How the Obamas expanded the language of American presidency – with dance

We’re all familiar with the language of American presidential campaigns, the symbolic rituals every candidate must make – kissing babies, high fives with joe average, and sympathetic listening to his wife. Even more familiar are we with the stump speech, and the 100 megawatt smile that communicate, pick me, I’m the best one to lead. Every successful American presidential candidate has had to balance the appearance of groundedness, being relatable, while conveying the gravitas expected from a future president of the United States. In the 20th century, the benchmark has been JFK, against whom every president is measured; after him, we had to wait another twenty years for that kind of liberal glamour, which Bill Clinton conveyed, though Raegan possessed a film star quality that was not easy to dismissed, despite being followed by a cold, conservative message. The Nobel Laureate, Toni Morrison famously called Bill Clinton America’s ‘first black president’ saying “he displayed almost every trope of blackness: single-parent household, born poor, working-class, saxophone-playing, McDonald’s-and-junk-food-loving boy from Arkansas.” Albeit in a context of negativity, where Clinton’s was symbolically being lynched, Morrison also suggested this was the first president to emerge from a recognisably black cultural milieu, Clinton was cool, he played the sax. Morrison later rowed back from the precision of her statement but the point still stands. After the Clinton era, George Bush’s folksiness was a definite throwback to the era of the president as ordinary guy; Bush, you could also say expanded the language of the presidency, if only by a continuous innovation in buffoonery and inadvertent comic language. Obama’s candidacy was always going to be different – being the first viable black candidate in a country still riven by racial divides required a deft political balance; that balance was almost derailed in the first campaign with the controversy over Pastor Jeremiah Wright’s comments.

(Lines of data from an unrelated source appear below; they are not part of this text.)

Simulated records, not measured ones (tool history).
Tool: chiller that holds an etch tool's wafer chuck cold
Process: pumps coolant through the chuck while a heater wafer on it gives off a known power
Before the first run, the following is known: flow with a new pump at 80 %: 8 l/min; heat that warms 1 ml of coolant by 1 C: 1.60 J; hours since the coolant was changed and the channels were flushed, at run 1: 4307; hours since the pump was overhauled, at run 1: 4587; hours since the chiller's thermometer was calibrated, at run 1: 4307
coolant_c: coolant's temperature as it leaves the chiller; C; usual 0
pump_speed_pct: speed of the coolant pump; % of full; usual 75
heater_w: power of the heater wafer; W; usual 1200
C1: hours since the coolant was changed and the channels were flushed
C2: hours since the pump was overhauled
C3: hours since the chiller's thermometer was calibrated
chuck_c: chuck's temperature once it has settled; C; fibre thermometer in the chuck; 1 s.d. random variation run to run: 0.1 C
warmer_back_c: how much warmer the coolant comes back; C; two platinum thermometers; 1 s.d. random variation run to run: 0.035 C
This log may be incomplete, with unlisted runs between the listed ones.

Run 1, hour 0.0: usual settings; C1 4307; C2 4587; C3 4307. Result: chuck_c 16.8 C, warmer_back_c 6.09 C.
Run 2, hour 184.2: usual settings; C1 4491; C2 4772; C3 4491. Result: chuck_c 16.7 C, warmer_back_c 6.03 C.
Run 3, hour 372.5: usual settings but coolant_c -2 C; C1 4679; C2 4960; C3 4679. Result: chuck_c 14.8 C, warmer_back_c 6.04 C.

But Obama was not only the first Black presidential candidate, but also the first African-American president, equally important with an African-American spouse whose story of struggle was and is more emblematic than his. So when it came to the symbolic language of the campaign and eventually the presidency, Obama and his wife, Michelle have channelled one of the most powerful symbolic aspects of African and African-American identity – dance. Dance, throughout African-American history has been an important aspect of African American cultural expression, often serving as the only outlet for social, political and cultural expression when access to the mainstream of society was barred. Notably, cultural dances such as the cakewalk were as much about enjoying the dance as they were about mocking white slave masters, and in more recent times, dances such as the Charleston, the twist, have all signified the emergence of African-Americans as an increasingly powerful social and political force in American society. So it should be no surprise that the first African-American president and first lady would draw on this cultural tool to inform and communicate during their presidency. Nevertheless, it shouldn’t be taken for granted, given the way in which black bodies and identity are frequently policed to conform in spaces predominantly occupied by white power, it was never a given that this couple would feel so free to express themselves. Drawing on the language and history of African-American cultural dance, Michelle Obama used dance to underscore a message of health, and subtly conveyed the arrival of an African-American presence into the language of power in America; we need look no further than the fact that Hillary Clinton, during her presidential campaign sought to channel this language. For Obama, dance was a signifier of his cool, one more signal that this president was ‘black enough’ thank you very much.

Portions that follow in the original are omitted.